Only Gay in the Village
13 September 2020
September Residency: New Moor (No More)
Only Gay in the Village – Wolfie Wright
This week I visited Wolfie at his home/studio. We spoke about our experiences living in London, comparing and discussing the rurality of our respective hometowns and acknowledging how this informs our work and identities. I began by asking if he feels that his queerness is nourished by the countryside.
“On some level I do. I can be completely true to myself in a space where the natural world is all encompassing. Do you need to feel seen to be a queer person? Obviously community and visibility is important within the queer community, but you can totally have a solitary and self reflective exploration of ones own queerness. It’s something that you are experiencing alone at the end of the day. That might just be my own fucked up thing. Moving to the countryside I was escaping a self induced limbo state, I couldn’t evolve because I was inebriated the whole time, now that I’m sober I can experience my own truth and honesty. Sobriety and the natural world are so linked for me, both aspects in unison have given me the ability to live in truth, and gave me the space to think about my queerness and gender identity and fully embrace it.”

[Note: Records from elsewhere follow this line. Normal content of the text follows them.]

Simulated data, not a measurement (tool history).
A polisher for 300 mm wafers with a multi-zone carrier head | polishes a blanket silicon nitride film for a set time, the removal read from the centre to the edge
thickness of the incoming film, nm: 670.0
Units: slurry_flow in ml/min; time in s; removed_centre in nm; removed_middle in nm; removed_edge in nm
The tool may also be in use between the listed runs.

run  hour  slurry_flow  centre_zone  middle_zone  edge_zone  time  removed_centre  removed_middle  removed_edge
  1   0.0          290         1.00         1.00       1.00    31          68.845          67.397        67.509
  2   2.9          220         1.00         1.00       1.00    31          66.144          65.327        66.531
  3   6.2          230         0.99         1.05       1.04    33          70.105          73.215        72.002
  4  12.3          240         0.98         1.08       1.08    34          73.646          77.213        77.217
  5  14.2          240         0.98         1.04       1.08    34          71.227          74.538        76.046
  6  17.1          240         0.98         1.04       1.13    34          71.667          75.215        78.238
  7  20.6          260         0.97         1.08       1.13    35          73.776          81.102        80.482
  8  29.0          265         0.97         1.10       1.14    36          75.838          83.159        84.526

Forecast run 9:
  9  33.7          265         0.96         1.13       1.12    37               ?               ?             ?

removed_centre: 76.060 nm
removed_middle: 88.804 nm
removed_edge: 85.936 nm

Would you say it focuses you on authentic queerness rather than the performance of queerness?
“Well yeah. For example, going out the other night (to a drag show in London) and getting dressed up, that performance of queerness was just an amplification of something that I already experience and already feel. expressing ones queerness in a performative way has become super important to me, living in the countryside I’m like, fuck, I actually need to show myself. I need to be seen. but it’s not the entirety of my queer identity. I’m lucky in having a good support network here, but its not easy being a queer person in the countryside either. People shouting out of a car window ‘Go back to the 80s, faggot’ and stuff like that, it’s happened. At the same time, I live in a liberal little village and that shit would also happen in London too. There’s also an element of almost wanting to push against the grain in the countryside. In London, everyone is trying to stand out.”
So you’d say your identity is more pronounced in the countryside?
“Exactly. It’s like i’m the only gay in the village. *laughs*
Its hard to know, I feel more comfortable and honest with my identity now, whereas it was fractured in London. I do wonder if I wasn’t such a raging alcoholic when I lived there that things might have been different. Places hold trauma, they are inextricably linked, its hard to tell if your environment makes you or you make your environment.”
Do you think ruralism benefits your practice?
“It does benefit my practice. I’m not as stressed. I have more time and space to work with, and also my practice is not taking place within the art world, I’m an outsider. My references in the countryside are basically just the natural world. The structure of my paintings, the shapes, even colours to an extent, are much more organic. there are references to the outside and my garden all the time. It will be nice to have you look at my paintings today because I’m always making working in isolation. I’m in such a bubble that I have no reference to, or feedback from, the outside world. I almost don’t know what the work looks like anymore, I could literally be painting like, a stick figure because I’m so used to being the only person looking at it every single day.”
For me, having spent a lot of time back in Yorkshire this year, my practice became a holistic daily thing based on my repeated activities and repeated exposure to certain environments. So for example, you spend a lot of time gardening. My lifestyle factors became part of my practice, which fed into a state of mind which naturally informs my work. Does this resonate with you, and could your work exist as it does if you were still living somewhere like London?
“I think both locations have a place in informing my work. When I first moved to the city I was prolifically painting, because I was really affronted by the madness of the city in contrast to the country. It sounds cliche to say, but within a garden you do actually have all of that madness. If I think about my studio set in my garden, surrounded by all of the life existing directly around me. It is fucking crazy, but on a different scale. In London there are lots of people, in my garden all of the same crazy energy is happening but, for example, on a flower. There’ll be creatures eating each other or two flies fucking, so much intense shit is happening in the natural world. Even the flowers and plants themselves are all in this cycle of life and death and growth and sex, it’s dog eat dog, everything is fending for itself within this natural balance. The logistics of London; public transport, finishing at the studio and then being shuttled around underneath the ground in a metal tube every day surrounded by people that you have no connection to is not a natural experience. It just doesn’t make me happy. Even when I was living in Johannesburg there was never that claustrophobia as there’s so much more space. Major cities like London, where everything is so close, it’s a crazy kind of urbanisation which I find really hard to relax into.”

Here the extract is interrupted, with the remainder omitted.